Joy, to me, is the flow of a stream through my life, one which occasionally bubbles up. I feel the bubbles in my soul, and they sometimes come out in laughter. Laughing for no reason startles people sometimes. I can’t help it; it’s the bubbles.

I feel joy even when I’m depressed, which doesn’t make sense to most people. But joy is my love for the universe, which I feel even when I don’t feel any love back. That’s what depression feels like, like something has put a transparent wall between me and love. But joy is still there, beneath the despair.

Joy is a subversive quality. It does not depend on external factors. It is not a response to good things happening externally. It cannot be taken away, only pushed aside temporarily by things like disaster and depression. It is the thing I like most about myself, at least today.

What I’m Passionate About

I am passionate about many things; that’s just what kind of person I am.

I am passionate about hope. I think hope is one of the most powerful forces of the universe. It is my natural way of meeting with the world.

I proselytize about flow. This is Csikszentmihalyi’s concept, that there are activities that take us out of ordinary space and time, completely captivate our minds, and give us a sense of well-being. I tell my students that they need to find a flow activity eventually to help them deal with stress.
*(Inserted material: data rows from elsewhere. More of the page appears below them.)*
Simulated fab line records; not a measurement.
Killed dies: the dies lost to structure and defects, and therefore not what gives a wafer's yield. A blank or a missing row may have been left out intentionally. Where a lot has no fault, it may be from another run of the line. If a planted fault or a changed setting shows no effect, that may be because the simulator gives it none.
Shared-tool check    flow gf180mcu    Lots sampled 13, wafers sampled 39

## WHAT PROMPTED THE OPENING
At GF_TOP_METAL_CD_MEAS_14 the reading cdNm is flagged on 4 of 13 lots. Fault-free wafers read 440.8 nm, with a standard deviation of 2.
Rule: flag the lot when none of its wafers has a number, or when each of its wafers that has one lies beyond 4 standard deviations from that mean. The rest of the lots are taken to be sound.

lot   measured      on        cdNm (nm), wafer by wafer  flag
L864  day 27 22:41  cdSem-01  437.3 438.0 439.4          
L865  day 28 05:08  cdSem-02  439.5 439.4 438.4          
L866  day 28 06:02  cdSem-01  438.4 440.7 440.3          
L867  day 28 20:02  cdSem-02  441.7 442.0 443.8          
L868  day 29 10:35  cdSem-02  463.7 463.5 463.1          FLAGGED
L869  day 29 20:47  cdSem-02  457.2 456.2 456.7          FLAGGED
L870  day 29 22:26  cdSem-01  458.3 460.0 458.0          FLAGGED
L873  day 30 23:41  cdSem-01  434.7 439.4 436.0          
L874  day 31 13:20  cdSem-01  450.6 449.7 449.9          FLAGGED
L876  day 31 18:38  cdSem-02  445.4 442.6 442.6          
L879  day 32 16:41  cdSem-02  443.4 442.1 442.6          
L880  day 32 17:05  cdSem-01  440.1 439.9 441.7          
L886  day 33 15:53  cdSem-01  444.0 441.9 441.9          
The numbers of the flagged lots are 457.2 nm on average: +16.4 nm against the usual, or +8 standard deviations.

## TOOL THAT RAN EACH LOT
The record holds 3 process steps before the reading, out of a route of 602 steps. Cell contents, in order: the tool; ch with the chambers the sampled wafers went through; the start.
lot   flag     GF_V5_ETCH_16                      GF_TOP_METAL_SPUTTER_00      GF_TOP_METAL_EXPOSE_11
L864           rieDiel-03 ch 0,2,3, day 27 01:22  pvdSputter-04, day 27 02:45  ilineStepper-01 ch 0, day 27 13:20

Then there’s coffee. It’s a small thing to be passionate about, but we roast and grind our own coffee in this household, and make it in a very good coffeepot. I am passionate about good coffee, and occasionally share the home-roasted stuff with others.

I have passion for my goals. I keep Big Audacious Goals on my list of things to do because they motivate me not just to act, but to be better. My BAGs for the moment are to lose weight and to get back into writing. (Although those are not SMART enough for goals, I am working on making them so.)

That’s enough to feel passionate about for now. If I were passionate about everything, would it really be passion?